Post by sandeepmukherjee196 » 21 Jul 2016, 18:52

MarkN wrote:
sandeepmukherjee196 wrote:There is a fundamental disconnect somewhere.
Michael Kenny posted about motive.
I responded to that post commenting on motive.
You have taken this onwards by fixating on dates.

There's your disconnect - see underlining. Glad to have sorted that out. :thumbsup:
sandeepmukherjee196 wrote: I am saying that digging in and defending in 42 was not a valid option as things actually stood. I will repeat: As things actually stood and as real conditions obtained.
MarkN wrote:So? Still completely disconnected to motive.
Motive is something I haven't addressed at all. I was only concerned about the facts obtaining on the ground that precluded a defensive strategy as a preferred solution in 1942.
sandeepmukherjee196 wrote: The Fuhrer directive you have provided, related to a situation projection that was very far removed from reality at any stage of the war.
Not correct. FALL BLAU was a continuation of the attempt to bring about the conditions written in Fuhrer Directive 21.

The exact date/moment that the Wehrmacht gave up trying to secure those conditions is debatable. However, in hindsight, we can see clearly that URANUS put a practical block to any lingering aspirations that they may still have held.

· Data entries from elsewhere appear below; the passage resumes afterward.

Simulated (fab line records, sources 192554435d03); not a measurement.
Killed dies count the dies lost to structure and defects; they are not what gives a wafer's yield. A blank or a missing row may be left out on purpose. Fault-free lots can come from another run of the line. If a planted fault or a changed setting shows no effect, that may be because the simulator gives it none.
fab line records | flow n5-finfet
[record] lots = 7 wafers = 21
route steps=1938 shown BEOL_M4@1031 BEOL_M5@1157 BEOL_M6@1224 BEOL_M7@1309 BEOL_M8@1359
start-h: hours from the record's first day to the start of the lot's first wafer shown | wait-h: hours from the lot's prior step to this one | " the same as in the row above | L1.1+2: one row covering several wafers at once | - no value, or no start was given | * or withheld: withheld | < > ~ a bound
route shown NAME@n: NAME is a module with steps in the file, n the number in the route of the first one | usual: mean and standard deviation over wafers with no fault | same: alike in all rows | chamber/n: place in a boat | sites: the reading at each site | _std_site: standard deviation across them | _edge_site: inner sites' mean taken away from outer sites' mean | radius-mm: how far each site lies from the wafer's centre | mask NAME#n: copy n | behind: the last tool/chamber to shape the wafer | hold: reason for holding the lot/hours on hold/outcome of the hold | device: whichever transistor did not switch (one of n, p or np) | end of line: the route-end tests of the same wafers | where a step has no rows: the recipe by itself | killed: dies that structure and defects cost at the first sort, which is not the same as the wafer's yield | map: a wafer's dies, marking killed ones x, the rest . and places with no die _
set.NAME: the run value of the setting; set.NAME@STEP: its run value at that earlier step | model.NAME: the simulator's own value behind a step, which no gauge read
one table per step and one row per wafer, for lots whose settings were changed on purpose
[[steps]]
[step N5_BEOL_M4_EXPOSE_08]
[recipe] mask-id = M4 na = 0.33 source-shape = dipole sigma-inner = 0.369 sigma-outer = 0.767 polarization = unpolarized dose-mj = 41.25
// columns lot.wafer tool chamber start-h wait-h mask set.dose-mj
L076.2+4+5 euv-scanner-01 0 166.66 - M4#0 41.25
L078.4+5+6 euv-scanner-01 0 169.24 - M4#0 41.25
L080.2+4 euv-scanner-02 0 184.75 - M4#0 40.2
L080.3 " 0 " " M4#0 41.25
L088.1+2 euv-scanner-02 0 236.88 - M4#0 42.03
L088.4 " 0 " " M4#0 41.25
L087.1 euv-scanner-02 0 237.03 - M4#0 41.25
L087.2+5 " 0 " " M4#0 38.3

Thus, it would be incorrect to say that a defensive/strategy was not a valid option in 1942. For the greater part of that year, the Wehrmacht was fighting to achieve exactly that objective.
Again there is a fundamental disconnect here. "continuation of the attempt" is an euphemism. Fall Blau came at a time when the Wehrmacht was no more invincible, when the Red Army had demonstrated victory last winter and continued to thwart the Wehrmacht at Leningrad.

To contemplate the kind of defensive scenario stated in the Fuehrer Directive quoted by you, the Wehrmacht had to first reach those places in the map mentioned there! Those locations were far far far away that '42 spring/summer. What I find intriguing is that a strategy is being referred to, which was conditional to a completely different strategic situation. And it is being offered as a preferred option for a qualitatively different scenario as obtaining in '42.